Place-based Story Telling was a rewarding experience because it gave me the
chance to connect to classmates in a way I hadn’t before. I transferred to Tulane
during my Sophomore year of college because I was determined to move to New
Orleans. Tulane was the only application I sent in, and if I wasn’t accepted I was
going to move to New Orleans any how.
Even though I got in, Tulane always seemed like an after thought to me. As
soon as I moved into my off-campus apartment I was focused on exploring New
Orleans and making connections to people in the city’s community. I went to class,
but felt alienated from a student body I perceived as ensconcing themselves in a
geographical bubble and homogenous social environment. I felt the dominant
Tulane student culture focused on avoiding the larger New Orleans community, and
New Orleans’ racial, cultural, social, and political landscape that renders it such a
rich and complex place.
In many ways, I still think this about Tulane’s administrative and dominant
social frameworks, and want to change so much about the school. However, taking
Place-Based Story Telling this fall semester forced me to realize that there are an
overwhelming number of students who want connect to New Orleans and carve out
a new space in the social scene.
Exploring the city, trying, failing, growing, and bonding with a complex and
amazing group of classmates was one of the most humbling experiences of my life.
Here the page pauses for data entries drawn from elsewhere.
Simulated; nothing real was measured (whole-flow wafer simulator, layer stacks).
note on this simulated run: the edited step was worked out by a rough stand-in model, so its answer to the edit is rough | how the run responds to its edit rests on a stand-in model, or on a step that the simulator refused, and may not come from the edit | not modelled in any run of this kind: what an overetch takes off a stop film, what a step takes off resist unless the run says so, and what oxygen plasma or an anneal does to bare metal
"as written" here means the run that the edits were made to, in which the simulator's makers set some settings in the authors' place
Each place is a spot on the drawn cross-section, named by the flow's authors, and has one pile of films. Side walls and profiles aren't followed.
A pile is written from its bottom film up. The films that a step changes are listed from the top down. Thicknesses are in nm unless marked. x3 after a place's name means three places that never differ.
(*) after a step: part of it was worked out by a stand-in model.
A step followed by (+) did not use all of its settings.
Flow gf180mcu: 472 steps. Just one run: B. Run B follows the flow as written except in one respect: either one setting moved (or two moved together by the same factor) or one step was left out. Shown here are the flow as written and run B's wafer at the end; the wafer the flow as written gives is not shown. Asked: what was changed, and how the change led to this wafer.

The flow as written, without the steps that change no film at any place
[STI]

In the process, I have realized the negative assumptions I made about my Tulane
peers and a supposition of superior knowledge about the city were based on my
own limitations.
I have learned to appreciate that my fellow students are dealing with the
same obstacles I am, and that we all have much to learn about the city that so
generously allows us to be here. Tulane does not always make being here easy.
However, we as Tulane students can work together in embarking our difficult and
perhaps most essential journey during our remaining time: to understand and give
back to the city, as well as each other.